Congregation Emanu-El of New York
Temple Emanu-El of New York was the first Reform Jewish congregation in New York City and, because of its size and prominence, has served as a flagship congregation in the Reform branch of Judaism since its founding in 1845. Its landmark Romanesque Revival building on Fifth Avenue is one of the largest synagogues in the world. It is slightly larger than the Budapest Great Synagogue, the largest in Eurasia. Emanu-El means "God is with us" in Hebrew.
The congregation is located at 1 East 65th Street on the Upper East Side of Manhattan.
The congregation was founded by 33 mainly German Jews who assembled for services in April 1845 in a rented hall near Grand and Clinton Streets in Manhattan's Lower East Side. The first services they held were highly traditional. The Temple (as it became known) moved several times as the congregation grew larger and wealthier.
In October 1847, the congregation relocated to a former Methodist church at 56 Chrystie Street. The congregation commissioned architect Leopold Eidlitz to draw up plans for renovation of the church into a synagogue. Radical departures from Orthodox religious practice were soon introduced to Temple Emanu-El, setting precedents which proclaimed the principles of 'classical' Reform Judaism in America. In 1848, the German vernacular spoken by the congregants replaced the traditional liturgical language of Hebrew in prayer books. Instrumental music, formerly banished from synagogues, was first played during services in 1849, when an organ was installed. In 1853, the tradition of calling congregants for aliyot was abolished (but retained for bar mitzvah ceremonies), leaving the reading of the Torah exclusively to the presiding rabbi. By 1869 the Chrystie Street building became the home of Congregation Beth Israel Bikur Cholim.

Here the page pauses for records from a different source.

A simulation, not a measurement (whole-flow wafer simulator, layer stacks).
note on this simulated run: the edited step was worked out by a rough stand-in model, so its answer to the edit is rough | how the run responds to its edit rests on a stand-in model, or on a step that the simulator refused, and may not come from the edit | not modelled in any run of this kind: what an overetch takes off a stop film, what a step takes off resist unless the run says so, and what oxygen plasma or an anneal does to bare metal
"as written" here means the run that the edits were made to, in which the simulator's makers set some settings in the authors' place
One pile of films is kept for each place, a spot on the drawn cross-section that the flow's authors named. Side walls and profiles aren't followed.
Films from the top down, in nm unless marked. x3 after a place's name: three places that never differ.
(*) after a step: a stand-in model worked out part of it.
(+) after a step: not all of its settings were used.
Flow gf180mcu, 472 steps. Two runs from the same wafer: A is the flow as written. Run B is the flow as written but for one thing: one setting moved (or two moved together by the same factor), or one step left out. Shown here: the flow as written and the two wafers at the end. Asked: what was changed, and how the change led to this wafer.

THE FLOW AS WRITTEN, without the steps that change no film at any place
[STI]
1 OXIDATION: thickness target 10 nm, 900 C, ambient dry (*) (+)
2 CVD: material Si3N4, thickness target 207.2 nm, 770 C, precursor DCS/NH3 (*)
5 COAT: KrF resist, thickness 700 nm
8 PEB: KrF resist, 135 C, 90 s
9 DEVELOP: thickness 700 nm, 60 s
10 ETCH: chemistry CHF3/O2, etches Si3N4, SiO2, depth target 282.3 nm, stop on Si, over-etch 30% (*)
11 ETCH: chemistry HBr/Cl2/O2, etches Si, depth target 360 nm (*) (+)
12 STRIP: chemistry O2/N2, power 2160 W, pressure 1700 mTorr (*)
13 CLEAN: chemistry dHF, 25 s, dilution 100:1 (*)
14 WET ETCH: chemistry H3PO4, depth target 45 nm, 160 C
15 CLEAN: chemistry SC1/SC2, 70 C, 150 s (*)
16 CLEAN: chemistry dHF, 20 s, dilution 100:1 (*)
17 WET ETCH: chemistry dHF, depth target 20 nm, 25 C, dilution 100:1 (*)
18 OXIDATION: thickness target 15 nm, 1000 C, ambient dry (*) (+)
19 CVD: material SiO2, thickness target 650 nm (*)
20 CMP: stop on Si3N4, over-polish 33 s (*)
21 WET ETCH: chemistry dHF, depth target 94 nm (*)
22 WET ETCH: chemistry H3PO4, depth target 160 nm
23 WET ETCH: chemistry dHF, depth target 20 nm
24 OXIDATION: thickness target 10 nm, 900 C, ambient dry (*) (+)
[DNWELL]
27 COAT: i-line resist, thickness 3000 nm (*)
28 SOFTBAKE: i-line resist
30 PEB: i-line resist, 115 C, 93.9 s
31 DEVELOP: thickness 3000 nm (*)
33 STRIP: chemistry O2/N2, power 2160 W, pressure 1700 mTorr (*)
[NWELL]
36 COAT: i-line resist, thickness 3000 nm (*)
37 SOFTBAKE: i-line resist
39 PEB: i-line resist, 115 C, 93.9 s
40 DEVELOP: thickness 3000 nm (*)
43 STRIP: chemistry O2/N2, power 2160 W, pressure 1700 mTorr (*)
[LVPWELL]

Further changes were made in 1854 when Temple Emanu-El moved to 12th Street. Most controversially, mixed seating was adopted, allowing families to sit together, instead of segregating the sexes on opposite sides of a mechitza. After much heated debate, the congregation also resolved to observe Rosh Hashanah for only one day rather than the customary two.
In 1857 after the death of Founding Rabbi Merzbacher, German speakers still formed a majority of the congregation and appointed another German Jew, Samuel Adler, to be his successor.
The 1870s and 1880s witnessed further departures from traditional ritual. Men could now pray without wearing kippot to cover their heads. Bar mitzvah ceremonies were no longer held. The Union Prayer Book was adopted in 1895.
Felix Adler, the founder of the Ethical Culture movement, came to New York as a child when his father, Samuel L. Adler, took over as the rabbi of Temple Emanu-El, an appointment that placed him among the most influential figures in Reform Judaism.
In 1924, Lazare Saminsky became music director of the Temple, and made it a center of Jewish music. He also composed and commissioned music for the Temple services.
In January 1926, the existing synagogue (built in 1868), was sold to the developer Benjamin Winter, Sr. for $6,500,000 who then sold it to Joseph Durst in December 1926 for $7,000,000. In 1927, Durst demolished the building to make room for commercial development.
Emanu-El merged with Temple Beth-El on April 11, 1927, and both are considered co-equal parents of the current Emanu-El. In 1929, the congregation moved to its present location at 65th Street and Fifth Avenue, where the Temple building was constructed to designs of Robert D. Kohn on the former site of the Mrs. William B. Astor House. The vast load-bearing masonry walls support the steel beams that carry its roof. The hall seats 2,500, larger than St Patrick's Cathedral (AIA Guide)
By the 1930s, Emanu-El began to absorb large numbers of Jews whose families had arrived in poverty from Eastern Europe and brought with them their Yiddish language and devoutly Orthodox religious heritage. In contrast, Emanu-El was dominated by affluent German-speaking Jews whose liberal approaches to Judaism originated in Western Europe, where civic emancipation had enticed Jews to discard many of their ethnoreligious customs and embrace the lifestyles of their neighbors. For the descendants of Eastern European immigrants, joining Temple Emanu-El often signified their upward mobility and progress in assimilating into American society. However, the intake of these new congregants also helped to slow or halt, if not force a limited retreat from, the 'rejectionist' attitude which 'classical' Reform had espoused towards traditional ritual.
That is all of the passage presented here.